Whatever you choose to do, make sure the media are either notified - through a press release, usually - or that representatives of the media are there. The latter is always better, because then they can interview the honoree, talk or write about the issue, and generally convey more information.

The presence of the media serves a dual purpose: It lets the honoree know that her community service is important enough that the public should know about it, and can make her feel doubly appreciated (and perhaps doubly embarrassed as well). It also provides publicity for the work she's doing and for your organization.

Personalize

Try to make the recognition as personal as possible. If you have some sort of ceremony, tell anecdotes about the person himself, or stories that illustrate his dedication to his work. Include those he cares about - family, close friends, colleagues - as an integral part of the recognition. Do everything you can to make it clear that it is the person you are honoring, not just the work.

Give them something

What you give doesn't have to be big or expensive, but it should be something that will allow the honoree to remember the recognition, and know that she and what she did were appreciated.

Record the occasion

Make a record of the proceedings in some way - photographs, video or audio recording, a guest book or journal - and make sure that the honoree gets a copy or the original.

Specific ideas

Here are some actions you can take or sponsor to honor your champion:

  • Issue a press release, detailing the person's contribution
  • Hold a press conference
  • Voice a public thank-you, at an organizational event, a community meeting or presentation, in a radio interview, etc. This should either be covered by the media or accompanied by a press release.
  • Publicize community champions and/or community champion awards on your website, Facebook, Twitter, etc.
  • Write or get published a newspaper article, an editorial focusing on the person 's contribution to the community, or a letter to the editor.
  • Present a small gift or award at a public event, such as an annual meeting. Gifts on such occasions are often symbolic of the person's work - an appropriately printed T-shirt, a miniature gavel, an item signed by people involved in the project - but could also be a book or other small item. A small award might be a framed, computer-generated certificate. In situations like this, several people might be honored at the same presentation.
  • Present a major, unique award or gift, where the presentation is either the reason for the event, or an important element of it. In this situation, an appropriate award would be an engraved plaque or an elaborate, nicely-framed, hand-lettered certificate. Gifts could be such things as an art-quality framed photograph or a weekend at a resort. Whatever the actual presentation consists of, the community champion and her contribution are the focus of and reason for the event, and the award is not one of a series, but one given specifically to honor its recipient and her work.
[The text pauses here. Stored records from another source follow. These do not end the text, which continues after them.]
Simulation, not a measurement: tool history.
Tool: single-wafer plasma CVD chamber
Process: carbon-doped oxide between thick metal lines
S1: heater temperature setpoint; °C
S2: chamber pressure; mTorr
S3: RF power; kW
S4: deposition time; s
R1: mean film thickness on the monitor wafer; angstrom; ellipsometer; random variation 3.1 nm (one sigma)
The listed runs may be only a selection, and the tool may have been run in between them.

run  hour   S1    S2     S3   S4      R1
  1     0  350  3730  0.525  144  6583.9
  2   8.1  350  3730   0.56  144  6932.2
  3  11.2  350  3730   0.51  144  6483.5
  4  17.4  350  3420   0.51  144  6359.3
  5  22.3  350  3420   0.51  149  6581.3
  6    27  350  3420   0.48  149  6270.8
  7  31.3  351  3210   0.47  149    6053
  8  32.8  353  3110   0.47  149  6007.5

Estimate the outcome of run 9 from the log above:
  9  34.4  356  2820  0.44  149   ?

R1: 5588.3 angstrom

Other types of gifts a community champion might be offered, especially if the presenting organization doesn't have much money:

A day named in his honor by the city or state government. Local legislators often do this sort of thing for constituents. The city council or Legislature will issue a proclamation that "in recognition of his outstanding contributions to the town of Pennywell, June 12, 2002 be proclaimed Melvin Smith Day."

A room, program, building, or street named for the honoree.

  • Have a party.
  • Hold a roast. Gathering all of a community champion's colleagues, friends, and family in one place to make fun of him may seem an odd way to show respect and affection, but it is a time-honored method. In fact, such an event usually serves to showcase the best in the honoree's character, and gives everyone the chance to tell their treasured stories about him and his work.
  • Regularly schedule community champion awards - the annual "Community Hero " award described at the beginning of this section, for instance, or the Orange, Mass. "Citizen of the Month" award. Institutionalizing this type of award in community life both makes a statement about what's important in the community, and keeps the idea of public service in people's minds all the time.

If the award is annual, there might be several, rather than just one. There could be a few service awards and one "Citizen of the Year", or simply a number of awards for exemplary contributions.

  • Continue to honor community champions forever. You can introduce past award recipients at award ceremonies, continue to consult and enlist community champions in community work, and list past award recipients or important contributors to community efforts in press releases and stories, or on awards themselves. Give community champions a ring, a pin, or something else that they can wear or carry to identify them, so that "community champion" (or whatever you call it in your community) becomes like "Phi Beta Kappa" in identifying people as exceptional in a particular way.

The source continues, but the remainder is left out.